20/20: Nixon and the 1960 Election
Nov. 11, 2000 -- It was an almost superhuman effort, an exhausting push to the finish.
The last few days of the 1960 presidential campaign were a blur in black and white. And for the two men involved — young, vibrant and wealthy John F. Kennedy and then-Vice President Richard M. Nixon — it was the fight of their lives.
Gen. Don Hughes, Nixon’s military aide and appointments secretary, recalls the candidate’s exhaustion during one of the last nights of the campaign.
“I went down and he was asleep… and it was a deep sleep. I shook him gently and he didn’t respond… so I finally just picked him up physically and put him in bed,” Hughes recounts. “And at that time he opened his eyes, and he said, ‘It’s going to be alright. God is with us.’ And he went to sleep.”
When election day dawned, Nixon had no choice but to stop his fevered campaigning and wait. When the results seemed clear — with Nixon losing the popular vote by only two-tenths of a percentage point — he walked into the glare of the lights … and conceded.
Herb Klein who was Nixon’s campaign press secretary, says one of the candidate’s concerns in the aftermath was how his family would take the defeat.
“I can recall a poignant moment, [when] he was having breakfast with his daughter Julie and tried to explain to her how did it feel to, to lose an election,” Klein says. “[I was] almost tearful… as I listen[ed] to him very painstakingly tell ‘that you win things and you lose things, but you have to keep fighting again.’ ”

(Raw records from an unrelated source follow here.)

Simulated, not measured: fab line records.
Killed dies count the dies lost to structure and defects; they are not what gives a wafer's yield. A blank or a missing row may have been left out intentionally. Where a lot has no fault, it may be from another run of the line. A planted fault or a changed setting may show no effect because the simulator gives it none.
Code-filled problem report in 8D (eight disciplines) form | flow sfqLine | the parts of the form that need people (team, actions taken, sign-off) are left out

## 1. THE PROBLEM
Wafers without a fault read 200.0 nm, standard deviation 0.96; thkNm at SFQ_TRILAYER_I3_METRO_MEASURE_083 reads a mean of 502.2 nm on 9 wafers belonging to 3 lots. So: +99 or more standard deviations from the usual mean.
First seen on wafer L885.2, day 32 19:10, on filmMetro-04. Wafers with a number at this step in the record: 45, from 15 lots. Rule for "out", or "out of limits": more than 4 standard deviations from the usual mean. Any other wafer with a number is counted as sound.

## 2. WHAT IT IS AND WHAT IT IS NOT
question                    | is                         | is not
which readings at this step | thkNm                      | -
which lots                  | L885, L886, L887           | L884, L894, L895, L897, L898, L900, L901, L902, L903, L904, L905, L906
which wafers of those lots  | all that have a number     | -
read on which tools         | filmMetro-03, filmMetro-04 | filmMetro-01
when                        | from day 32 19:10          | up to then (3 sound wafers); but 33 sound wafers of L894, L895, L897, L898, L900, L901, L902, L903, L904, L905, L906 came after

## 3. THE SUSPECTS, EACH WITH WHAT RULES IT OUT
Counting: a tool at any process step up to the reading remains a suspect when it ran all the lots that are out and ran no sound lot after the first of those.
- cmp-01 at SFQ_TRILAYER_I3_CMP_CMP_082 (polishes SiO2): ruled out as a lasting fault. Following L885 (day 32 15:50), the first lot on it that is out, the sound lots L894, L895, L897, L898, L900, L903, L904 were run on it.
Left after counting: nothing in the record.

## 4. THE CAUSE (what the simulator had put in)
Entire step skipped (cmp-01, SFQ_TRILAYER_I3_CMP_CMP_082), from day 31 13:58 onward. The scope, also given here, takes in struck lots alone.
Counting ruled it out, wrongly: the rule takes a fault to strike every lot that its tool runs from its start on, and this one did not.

In the end, the race was the closest of the century. But even before election day, rumors had circulated about fraud, especially in Chicago where then-Mayor Richard Daley’s machine was known for delivering the Democratic vote, often by whatever means necessary. Friends and some Republican leaders called on Nixon to investigate the vote count in key states like Illinois and Texas.
A Historic MeetingAs he weighed his options, Nixon decided to distance himself from the aftermath of the election and went to Florida with his family for a vacation.
Six days after the election, Nixon and his wife were having dinner with a group that included Hughes and Klein. The two men recall they were all trying hard to cheer up Nixon, when a phone call came for him at the maitre d’s phone. Klein got up and took it. It was former President Herbert Hoover.
Klein says Hoover — who had been a friend of Joe Kennedy for many years — had received a phone call from the president-elect’s father asking him to serve as intermediary between Nixon and his son. Hoover told Klein that Kennedy wanted to know if Nixon “would be willing to meet with the president elect sometime soon, to discuss the fact that the country was divided.”
After talking to Hoover, and conferring with President Eisenhower, Nixon agreed to meet with Kennedy. They arranged to meet in the afternoon of Nov. 14. to discuss what they would do in the future.
Kennedy, who had been staying at his family’s compound in Palm Beach, arrived in Key Biscayne, and a small but historic summit was held.
In his memoirs, Nixon said that Kennedy began their conversation by saying, “well, it’s hard to tell who won the election at this point.” Then Nixon described a conversation by the sea in which Kennedy offered him a possible role in his new administration. Nixon politely declined.
But former Nixon aide Hughes suspects there was another reason for the meeting. “I think president-elect Kennnedy wanted to be sure that perhaps there was not going to be a recount,” he says. “It’s just speculation on my part. But I think that was probably the real purpose of the meeting.”
Nevertheless, Hughes says Nixon’s choice to let the election results stand was wise. “The whole country was in effect split down the middle if you will. It would have been harmful to the country to contest the election… to put our system on trial would not have been good for us.”
Ultimately, Nixon himself was at peace with his decision. “Then and all the times that I talked to him about it afterwards,” says Klein, “he never had any regrets. He felt it was the right decision for the country.”